Paula Duncan is a Trump supporter. She also believes the evidence in the Manafort trial was so overwhelming he should have been convicted on all 18 counts, but for one holdout.
August 22, 2018

Paula Duncan, a juror on the Manafort trial, joined Fox News to talk about her experience serving on the jury. Duncan is a fervent Trump supporter, but she appears to have been able to separate herself from her politics in order to do her civic duty on the jury.

“It was one person who kept the verdict from being guilty on all 18 counts,” Duncan told Fox News. Apparently the evidence was overwhelming enough on the other 8 counts, but there was doubt on for another juror on the other 10. To be perfectly clear: Duncan was NOT the holdout.

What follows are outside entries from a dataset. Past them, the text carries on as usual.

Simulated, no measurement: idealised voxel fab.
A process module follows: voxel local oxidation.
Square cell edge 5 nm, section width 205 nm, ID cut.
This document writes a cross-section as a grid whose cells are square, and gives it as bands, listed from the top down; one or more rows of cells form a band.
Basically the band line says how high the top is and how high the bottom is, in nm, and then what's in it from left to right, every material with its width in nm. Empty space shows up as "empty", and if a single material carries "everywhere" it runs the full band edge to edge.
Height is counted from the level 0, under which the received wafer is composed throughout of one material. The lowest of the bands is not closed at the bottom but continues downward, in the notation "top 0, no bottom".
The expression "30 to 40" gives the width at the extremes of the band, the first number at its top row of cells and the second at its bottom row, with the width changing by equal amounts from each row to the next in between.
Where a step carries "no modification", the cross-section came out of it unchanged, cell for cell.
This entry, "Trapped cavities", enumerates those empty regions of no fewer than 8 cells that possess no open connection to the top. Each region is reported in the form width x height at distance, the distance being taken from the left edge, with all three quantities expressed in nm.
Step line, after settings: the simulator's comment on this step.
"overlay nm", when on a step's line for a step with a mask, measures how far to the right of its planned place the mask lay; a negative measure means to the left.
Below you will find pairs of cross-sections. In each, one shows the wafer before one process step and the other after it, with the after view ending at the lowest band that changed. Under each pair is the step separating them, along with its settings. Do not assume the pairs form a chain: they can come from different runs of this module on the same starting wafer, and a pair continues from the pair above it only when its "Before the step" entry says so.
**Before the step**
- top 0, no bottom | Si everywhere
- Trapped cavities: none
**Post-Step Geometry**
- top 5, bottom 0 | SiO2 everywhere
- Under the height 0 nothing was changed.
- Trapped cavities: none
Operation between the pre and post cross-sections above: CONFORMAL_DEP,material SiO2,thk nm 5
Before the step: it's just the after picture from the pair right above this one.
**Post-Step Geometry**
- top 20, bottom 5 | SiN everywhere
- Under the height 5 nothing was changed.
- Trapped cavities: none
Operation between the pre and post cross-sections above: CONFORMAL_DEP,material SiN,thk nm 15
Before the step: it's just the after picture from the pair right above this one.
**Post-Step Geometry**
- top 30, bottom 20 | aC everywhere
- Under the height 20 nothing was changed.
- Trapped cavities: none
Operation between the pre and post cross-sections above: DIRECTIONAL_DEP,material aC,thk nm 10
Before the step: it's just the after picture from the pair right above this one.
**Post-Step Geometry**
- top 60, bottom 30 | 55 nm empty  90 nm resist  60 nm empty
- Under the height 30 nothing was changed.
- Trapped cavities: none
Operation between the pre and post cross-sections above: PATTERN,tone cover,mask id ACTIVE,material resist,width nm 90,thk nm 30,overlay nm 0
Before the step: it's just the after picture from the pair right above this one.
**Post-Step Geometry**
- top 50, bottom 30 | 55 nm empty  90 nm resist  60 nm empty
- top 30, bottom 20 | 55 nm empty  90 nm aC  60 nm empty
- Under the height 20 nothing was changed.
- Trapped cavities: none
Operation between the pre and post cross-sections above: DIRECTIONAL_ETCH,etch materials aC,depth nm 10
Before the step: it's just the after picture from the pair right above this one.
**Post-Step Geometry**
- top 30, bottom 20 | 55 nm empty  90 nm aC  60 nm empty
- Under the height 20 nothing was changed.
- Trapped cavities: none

Here's more, via Fox Insider:

“Certainly Mr. Manafort got caught breaking the law, but he wouldn’t have gotten caught if they weren’t after President Trump,” Duncan said of the special counsel’s case, which she separately described as a “witch hunt to try to find Russian collusion,” borrowing a phrase Trump has used in tweets more than 100 times.

“Something that went through my mind is, this should have been a tax audit,” Duncan said, sympathizing with the foundation of the Manafort defense team’s argument.

She described a tense and emotional four days of deliberations, which ultimately left one juror holding out. Behind closed doors, tempers flared at times, even though jurors never explicitly discussed Manafort’s close ties to Trump.

I'm grateful Duncan was able to consider the mountains of evidence in spite of her support for Trump. She still plans to vote for him in 2020, but apparently that good will did not extend to Paul Manafort.

Having served on a hung jury with one holdout, I felt her pain. She clearly worked very hard to do the right thing, and it's got to be frustrating to have someone decide they just can't bring themselves to believe the piles of paper in front of them.

Paul Manafort's future seems quite dim, based on this interview. Prosecutors have until the end of the month to decide whether they'll retry on the other 10 counts. Based upon Duncan's remarks, they could certainly decide to do that. He's facing another trial in Washington, D.C. next month, where the paper trail will surely be at least as solid as this one was.

It would probably be a bad idea for Trump to pardon Manafort, since that would open him up to criminal charges in at least three states, but all things are certainly possible.